Mar 5, 2008

Lane Crawford in global push

BEIJING - Lane Crawford is renewing its international expansion drive following the opening of its Beijing store last year, appointing MEC as consulting partner in China.

Lane Crawford in global push
The Hong Kong-based luxury retailer has also unveiled its first international advertising campaign, ‘Transitions’.

Created by boutique agency Partner and Partner in London, with media planning and buying handled by MindShare, the photographic campaign featuring six Chinese stars will run over 12 pages in the US edition of Vogue,

as well as in key fashion publications in Hong Kong and Beijing.

The campaign includes an online video showing the making of the campaign.

Joanna Gunn, VP of marketing communications at Lane Crawford, said that US exposure in Vogue would serve to generate awareness of the brand’s launch in China among the fashion community and potential tourists.

While something of a Hong Kong institution, Lane Crawford was forced to close initial ventures in Singapore, Shanghai, Hangzhou and Harbin due to sluggish sales.
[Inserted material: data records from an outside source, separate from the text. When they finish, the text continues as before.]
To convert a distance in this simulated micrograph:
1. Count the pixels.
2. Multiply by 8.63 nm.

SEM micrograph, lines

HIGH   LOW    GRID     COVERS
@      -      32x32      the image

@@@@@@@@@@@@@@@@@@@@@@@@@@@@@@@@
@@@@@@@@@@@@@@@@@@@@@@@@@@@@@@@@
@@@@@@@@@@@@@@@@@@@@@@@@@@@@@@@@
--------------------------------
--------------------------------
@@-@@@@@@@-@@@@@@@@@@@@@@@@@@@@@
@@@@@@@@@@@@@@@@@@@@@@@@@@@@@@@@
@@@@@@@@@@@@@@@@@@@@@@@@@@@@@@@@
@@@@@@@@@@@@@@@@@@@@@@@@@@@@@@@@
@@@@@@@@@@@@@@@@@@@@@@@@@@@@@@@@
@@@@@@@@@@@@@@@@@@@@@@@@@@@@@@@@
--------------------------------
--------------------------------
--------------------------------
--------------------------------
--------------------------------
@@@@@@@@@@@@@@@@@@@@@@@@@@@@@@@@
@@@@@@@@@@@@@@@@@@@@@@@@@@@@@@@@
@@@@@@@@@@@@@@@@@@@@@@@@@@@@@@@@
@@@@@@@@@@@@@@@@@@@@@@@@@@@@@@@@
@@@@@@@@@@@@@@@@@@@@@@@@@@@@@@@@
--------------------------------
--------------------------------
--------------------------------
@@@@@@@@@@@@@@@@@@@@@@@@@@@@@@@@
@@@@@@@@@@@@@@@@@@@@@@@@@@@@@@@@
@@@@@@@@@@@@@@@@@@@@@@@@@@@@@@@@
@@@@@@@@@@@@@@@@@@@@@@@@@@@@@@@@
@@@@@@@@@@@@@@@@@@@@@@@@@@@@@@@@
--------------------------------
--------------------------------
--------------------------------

Observers have attributed the brand’s lack of past success to inadequate localisation and an unclear proposition. “The size and décor of the Shanghai store did not offer a contemporary shopping experience,” said one source, explaining that the mainland stores were not run directly under Lane Crawford but operated as a franchise. “It was stuck in the middle. It wasn’t luxurious enough to attract high-end consumers, but was too expensive to attract everyday consumers.”

The source suggested that the location of the new store, in an up-market shopping mall a 30-minute taxi ride from the fashionable shopping district, could present a hurdle. But Charley Kan, national CD for MEC China, maintained that the store would become a “destination”, having overhauled its offering and repositioned itself as unequivocally a luxury brand. However, Debora Chatwin, MD of The Brand Union, cautioned that while China was ripe for expansion, Lane Crawford would face a sizeable challenge elsewhere, as Asia was potentially “about to go into an economic slowdown”.

“It will face competition the likes of which it hasn’t faced before,” Chatwin said, citing Japanese retailer Isetan Mitsukoshi and Barneys as potential rivals, noting that Lane Crawford had a similar multi-brand proposition.

“There is nothing terribly Asian about it,” she said. “But its understanding of Asian clients could give it the upper hand at the outset. It offers the best in terms of lifestyle brands. It could compete with Barneys in China as long as it gets in there now, and as long as the economy holds up.”